State regulators approved a price hike for Anchorage electric consumers less than a year ago, with the exact impacts to members’ bills depending on their area of the city.
Another increase went through in February, boosting bills by an estimated 5%.
Now, bills could rise another 4% in the coming months — a step that utility leaders, in part, are blaming on unusual warmth last winter.
Chugach Electric Association, cooperatively owned by its more than 90,000 Anchorage area members, typically sees higher demand in winter stemming from more lighting, indoor cooking and electric heating.
But this past winter, the seventh-warmest in Anchorage in a century, Chugach recorded a 4% decline in sales, utility executives said at a pair of recent meetings — meaning that the utility didn’t collect all the revenue it expected from its previously approved price hikes. Responding to a January wind storm also cost Chugach some $1 million.
Board members are expected to vote on whether to submit the latest increase to regulators at a meeting later this month.
“The main driver that we’ve seen that’s really pushing on sales, at this point, is weather,” Matt Clarkson, Chugach’s top attorney, said at a board committee meeting last week.
Other trends are contributing to a longer-term sales decline, according to Chugach spokeswoman Julie Hasquet. Anchorage’s population has stagnated, and consumers are increasingly conserving power and using more energy efficient appliances, she said. Inflation has also put pressure on the utility’s budget.
But Chugach has also documented a consistent trend of warming temperatures that appear to be linked to declining demand and thus sales. Since 1953, the number of heating degree days — a measurement of how cold it is — has fallen by 14% in Chugach’s service area, the utility said in follow-up correspondence with regulators.
Chugach maintains a 10-year sales forecast, which is reviewed annually, according to Hasquet. “We are not weather forecasters, but we review historic and long range weather, as well,” she wrote in an email.
One of the considerations driving the potential new increase, said Hasquet, is the need to preserve Chugach’s credit rating — affirmed at an ‘A’ grade by one agency earlier this week.
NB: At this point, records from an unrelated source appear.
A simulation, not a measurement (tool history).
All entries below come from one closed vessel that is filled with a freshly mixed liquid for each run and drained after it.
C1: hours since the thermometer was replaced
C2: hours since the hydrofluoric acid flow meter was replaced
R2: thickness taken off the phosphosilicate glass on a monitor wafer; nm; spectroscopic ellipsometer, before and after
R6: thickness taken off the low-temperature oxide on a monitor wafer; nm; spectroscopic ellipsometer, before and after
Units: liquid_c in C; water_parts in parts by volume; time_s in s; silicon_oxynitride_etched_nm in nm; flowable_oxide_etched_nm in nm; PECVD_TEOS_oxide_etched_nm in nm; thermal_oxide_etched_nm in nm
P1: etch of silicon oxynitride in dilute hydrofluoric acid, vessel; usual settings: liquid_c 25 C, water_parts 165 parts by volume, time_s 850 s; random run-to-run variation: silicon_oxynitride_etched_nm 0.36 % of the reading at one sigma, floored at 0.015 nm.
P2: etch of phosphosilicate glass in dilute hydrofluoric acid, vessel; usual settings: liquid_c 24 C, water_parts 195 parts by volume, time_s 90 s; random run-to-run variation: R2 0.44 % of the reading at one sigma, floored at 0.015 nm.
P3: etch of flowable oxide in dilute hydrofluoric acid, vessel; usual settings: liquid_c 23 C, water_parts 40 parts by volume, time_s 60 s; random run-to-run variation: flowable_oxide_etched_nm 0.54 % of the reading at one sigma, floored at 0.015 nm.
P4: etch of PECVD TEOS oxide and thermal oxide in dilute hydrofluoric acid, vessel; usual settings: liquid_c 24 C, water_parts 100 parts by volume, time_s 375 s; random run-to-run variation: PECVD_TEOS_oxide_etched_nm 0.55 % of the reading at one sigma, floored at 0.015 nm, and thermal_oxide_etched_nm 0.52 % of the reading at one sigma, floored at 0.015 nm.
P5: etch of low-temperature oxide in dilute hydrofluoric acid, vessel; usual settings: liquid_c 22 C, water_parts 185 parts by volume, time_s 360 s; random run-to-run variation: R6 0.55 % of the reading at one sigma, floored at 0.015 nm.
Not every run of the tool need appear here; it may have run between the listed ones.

Keeping that grade, Hasquet said, ensures that the utility can borrow money at favorable rates for anticipated major investments — whether in liquefied natural gas imports infrastructure or large-scale renewable developments.
The warming trend in Anchorage is expected to continue, as the winter season is when temperatures are rising the most in the state, according to Rick Thoman, a specialist at the Alaska Center for Climate Assessment and Policy.
“There’s no reason to think winters will not continue to warm in most of the state, I think, including Southcentral,” Thoman said, referring to the region that includes Anchorage. “The warm end is creeping up — but not nearly as fast as the loss of the really cold weather.”
The warm winter also affected Matanuska Electric Association, the cooperative based in the Mat-Su region north of Anchorage, according to spokeswoman Julie Estey.
The utility recently filed a quarterly adjustment with state regulators to boost its base rates by 3% — an increase Estey said was higher than normal. Conversely, the previous year’s colder winter allowed the cooperative to delay increases that were expected earlier, she added.
In Fairbanks, the local utility, Golden Valley Electric Association, didn’t experience similarly declining sales last winter because of its “larger industrial load,” President Travis Million wrote in an email.